Taylor Swift, at British Summer Time 2015 |
Songs don’t necessarily stay the same either – a slow,
sleazy electro-stomp through I Knew You Were
Trouble is accompanied by gyrating men with bulging biceps, exuding an inherent,
almost commercialised sexualisation of camp that Freddie Mercury would be proud
of but seems almost tame in comparison to other big pop shows . And therein
lies another weakness – there are no game-changing elements to this performance
that sets it apart from the rest. The half-naked male dancer is pop show cliché.
So is musical-inspired elaborate staging. So is routines requiring a backing
track. Swift borrows all, and then some, without much variation upon it. A
spectacle it is, but Rihanna and Beyonce have been here before, for years too
(Lady Gaga too, although her stripped down approach with Tony Bennett is
winning plaudits). The redeeming grace note is that Swift, more often than not,
appears to be entirely aware of the implausibility of it all and subverts it on
occasion – but more often than not, it goes over the crowd’s head and its down
to her personal charms to sway the rest.
At one point, she takes to the walkway (which elevates and
spins round slowly over the screaming fans) and here again, it’s a show of two
halves. No longer dancing, she delivers backing-less, superb vocals and shows
off her musical skills, with an acoustic You
Are in Love (complete with crowd chant) and keyboard-heavy makeover over of
original hit Love Story strong points
of the night. The true highlight of this little section is a gorgeous, somewhat
emotionally desperate take on album closer Clean,
a genuinely-affecting ballad that is accompanied by visuals of a woman turning
into petals and water. It is starkly affecting and creates a real sense of
emotion to the performance.
But it is preceded and followed by Swift’s monologues and
musings on life. Most artists do this, whatever the show, but they usually keep
it fairly short and snappy and appeal to the fans. Instead, the crowd is
treated to four different sermons, coming in at a combined thirty five minutes.

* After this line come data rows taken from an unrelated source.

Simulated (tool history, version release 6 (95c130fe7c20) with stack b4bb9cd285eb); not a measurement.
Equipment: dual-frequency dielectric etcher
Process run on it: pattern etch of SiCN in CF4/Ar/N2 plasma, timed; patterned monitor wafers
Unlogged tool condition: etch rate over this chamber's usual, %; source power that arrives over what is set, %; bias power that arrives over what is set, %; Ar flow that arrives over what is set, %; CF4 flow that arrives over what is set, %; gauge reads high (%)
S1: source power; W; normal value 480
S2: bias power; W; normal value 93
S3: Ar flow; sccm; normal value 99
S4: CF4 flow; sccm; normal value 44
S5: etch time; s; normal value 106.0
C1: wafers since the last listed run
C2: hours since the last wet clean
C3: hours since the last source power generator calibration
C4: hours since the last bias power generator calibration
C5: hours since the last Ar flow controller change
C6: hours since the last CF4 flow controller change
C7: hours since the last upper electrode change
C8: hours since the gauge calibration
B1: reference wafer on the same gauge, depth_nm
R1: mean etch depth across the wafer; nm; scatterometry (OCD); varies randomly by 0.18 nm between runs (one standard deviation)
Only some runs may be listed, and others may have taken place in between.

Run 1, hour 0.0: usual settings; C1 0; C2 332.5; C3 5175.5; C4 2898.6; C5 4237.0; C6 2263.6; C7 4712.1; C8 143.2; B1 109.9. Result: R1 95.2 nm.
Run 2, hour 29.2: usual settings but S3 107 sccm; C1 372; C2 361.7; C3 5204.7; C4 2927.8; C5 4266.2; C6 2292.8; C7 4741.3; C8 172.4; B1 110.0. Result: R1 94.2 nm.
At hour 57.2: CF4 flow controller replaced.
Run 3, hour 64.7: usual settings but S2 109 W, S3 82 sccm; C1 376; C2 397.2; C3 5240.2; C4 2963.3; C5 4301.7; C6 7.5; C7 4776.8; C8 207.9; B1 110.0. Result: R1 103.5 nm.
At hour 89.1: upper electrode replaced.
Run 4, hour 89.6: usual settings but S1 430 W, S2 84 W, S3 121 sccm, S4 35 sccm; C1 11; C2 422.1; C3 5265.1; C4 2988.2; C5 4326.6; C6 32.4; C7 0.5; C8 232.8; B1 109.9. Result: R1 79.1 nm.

Whilst one – about being your own worst critic, and struggles with depression –
is brimming with a genuine emotion, the rest ring somewhat hollow. Swift
meanders on her love life and her musical success, but it feels far too
scripted to be arresting. Her crowd lap it up – Swift is one of the leading
lights of fan interaction, forming genuine friendships that she appears to
treasure as much as the young women she connects with online over social media –
but you get the distinct impression that she could read a grocery list and they
would react the same way, or the receipt from a shop at B&Q.
Another gripe is the video inserts that accompany the
changing of staging. Against a stark white background, celebrity pals such as
Selena Gomez, Lena Dunham and the Haim sisters pay tribute to Swift. Whilst
some testimony is amusingly candid (Dunham and model Cara Delevigne have a knowing
awareness to what these inserts are), they are most likely meant to humanise
Swift and broaden her appeal further – instead, they come off as
self-congratulatory and a little sickening. Swift has never been one to flaunt
her own ego excessively in the way of other pop stars, but by publishing these
plaudits from other A-listers, she feels somewhat complicit to boosting it. It
is underpinned by the hit Style too –
famous friends, including tennis player Serena Williams and the aforementioned Delevigne
walk the runway, the latter waiving a Union Jack, and it all feels a little too
much like a taunting boast. Perhaps a montage of the common people, her fans
from the crowd passing testimony, might have helped create a better connection –
or perhaps not even at all. Swift is still at heart in possession of the
cherub-like girl-next-door charm she traded on when younger, and at times it
positively radiates and dazzles, but too often she feels like she is
undermining her own generous warmth and showmanship with this.
Taylor Swift and friends, at British Summer Time 2015 |
Bad Blood is
followed by a crashing hard-rock take on international breakthrough We Are Never Ever Getting Back Together
that easily stakes a claim to the highlight of the show. Dirty riffs, played by
Swift on an electric guitar, matched with an angered edgy vocal, it again gives
a chance to showcase her vocal and musical skills – but the background visual
is indebted to the video for The White Stripes’ Seven Nation Army and the smack of nothing truly new in its staging
rings out again. A piano led mash-up of Enchanted
and Wildest Dreams leads in the
finale, a frantic, tingling take on Out
of the Woods, possibly 1989’s strongest track, and lead-single party
starter Shake It Off, during which
Swift and her troupe of dancers return to dance (harnessed, thanks to Health
and Safety restrictions) along the raised walkway again. It triggers a
previously-unfelt release of tension in the crowd and leads to much dancing,
the giant screens either side of the stage showing the beaming expressions of
fans as the camera passes over them. The vocal for Woods again pulls on the heartstrings and there’s backing again for
the final number, but the crowd obviously don’t car – there is euphoria and
delirium as she makes her final exit and the lights go down. Billy Joel’s We Didn’t Start the Fire starts pouring
out of the PA as the fans slowly disperse, teenage girls yammering excitedly to
one another. Swift certainly has put on an impressive visual spectacle tonight
and her fans will be well-sated – but less backing, less pedestal raising, less
talking and more originality could have helped elevate it to a consistent
greatness befitting her charm and musicianship.